Apache Flink runtime engine providing core distributed streaming dataflow execution, task scheduling, state management, and fault tolerance capabilities.
—
The state management system provides pluggable state backends and checkpointing mechanisms for fault tolerance and exactly-once processing guarantees. This system enables stateful stream processing applications to maintain state consistently across failures and restarts.
The primary interface for state storage and checkpointing backends. State backends determine where and how state is stored during execution and checkpointing.
public interface StateBackend extends Serializable {
<K> AbstractKeyedStateBackend<K> createKeyedStateBackend(
Environment env,
JobID jobID,
String operatorIdentifier,
TypeSerializer<K> keySerializer,
int numberOfKeyGroups,
KeyGroupRange keyGroupRange,
TaskKvStateRegistry kvStateRegistry
) throws Exception;
OperatorStateBackend createOperatorStateBackend(
Environment env,
String operatorIdentifier
) throws Exception;
CompletableFuture<CheckpointStorageLocation> resolveCheckpoint(String checkpointPointer) throws IOException;
}Factory interface for creating state backend instances from configuration.
public interface StateBackendFactory<T extends StateBackend> {
T createFromConfig(Configuration config) throws IllegalConfigurationException;
String getIdentifier();
}Context provided to user functions during initialization to set up managed and keyed state.
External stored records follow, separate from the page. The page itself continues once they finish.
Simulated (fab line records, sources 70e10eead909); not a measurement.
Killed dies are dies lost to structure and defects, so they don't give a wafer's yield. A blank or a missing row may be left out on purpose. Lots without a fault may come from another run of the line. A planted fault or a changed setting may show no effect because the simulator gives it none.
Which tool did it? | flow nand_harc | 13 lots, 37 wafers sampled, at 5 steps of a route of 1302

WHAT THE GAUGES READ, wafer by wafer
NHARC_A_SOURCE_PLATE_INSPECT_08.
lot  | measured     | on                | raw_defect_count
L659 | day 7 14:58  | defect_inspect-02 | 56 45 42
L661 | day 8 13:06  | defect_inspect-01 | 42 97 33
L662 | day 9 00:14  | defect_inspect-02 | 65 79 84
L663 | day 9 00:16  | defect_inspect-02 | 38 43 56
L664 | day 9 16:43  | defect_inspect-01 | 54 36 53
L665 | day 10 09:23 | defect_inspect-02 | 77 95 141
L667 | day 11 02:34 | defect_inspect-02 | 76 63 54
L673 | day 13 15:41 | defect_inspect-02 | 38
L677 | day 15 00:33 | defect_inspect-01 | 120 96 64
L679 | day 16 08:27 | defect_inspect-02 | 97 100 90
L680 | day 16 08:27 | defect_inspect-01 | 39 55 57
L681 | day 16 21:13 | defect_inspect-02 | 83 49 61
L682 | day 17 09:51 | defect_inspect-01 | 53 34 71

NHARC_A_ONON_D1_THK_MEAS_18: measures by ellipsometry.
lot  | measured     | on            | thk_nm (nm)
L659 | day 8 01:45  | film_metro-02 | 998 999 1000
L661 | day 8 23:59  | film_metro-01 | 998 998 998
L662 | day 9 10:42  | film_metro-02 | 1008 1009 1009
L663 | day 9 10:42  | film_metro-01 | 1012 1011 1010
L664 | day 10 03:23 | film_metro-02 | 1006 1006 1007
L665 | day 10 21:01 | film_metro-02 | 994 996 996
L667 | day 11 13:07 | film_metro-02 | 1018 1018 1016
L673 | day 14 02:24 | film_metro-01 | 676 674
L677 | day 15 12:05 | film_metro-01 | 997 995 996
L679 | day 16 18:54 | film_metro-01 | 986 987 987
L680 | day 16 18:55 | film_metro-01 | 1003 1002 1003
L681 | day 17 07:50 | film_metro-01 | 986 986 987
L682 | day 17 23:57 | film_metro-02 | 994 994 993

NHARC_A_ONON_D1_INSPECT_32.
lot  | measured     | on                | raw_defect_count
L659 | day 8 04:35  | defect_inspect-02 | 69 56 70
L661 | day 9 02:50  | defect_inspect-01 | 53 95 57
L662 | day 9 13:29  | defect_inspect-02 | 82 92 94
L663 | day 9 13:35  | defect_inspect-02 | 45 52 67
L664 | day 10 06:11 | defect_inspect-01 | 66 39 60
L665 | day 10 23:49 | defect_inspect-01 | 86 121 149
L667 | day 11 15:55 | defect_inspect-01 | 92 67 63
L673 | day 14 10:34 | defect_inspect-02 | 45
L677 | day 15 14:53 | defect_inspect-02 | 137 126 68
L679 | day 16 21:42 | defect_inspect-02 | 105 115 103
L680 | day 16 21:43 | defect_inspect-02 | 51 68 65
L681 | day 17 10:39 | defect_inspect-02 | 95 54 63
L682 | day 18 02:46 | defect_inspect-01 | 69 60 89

public interface FunctionInitializationContext {
boolean isRestored();
OperatorStateStore getOperatorStateStore();
KeyedStateStore getKeyedStateStore();
ManagedInitializationContext getManagedInitializationContext();
}Context provided to user functions during state snapshotting operations.
public interface FunctionSnapshotContext {
long getCheckpointId();
long getCheckpointTimestamp();
}General context interface for state snapshotting operations.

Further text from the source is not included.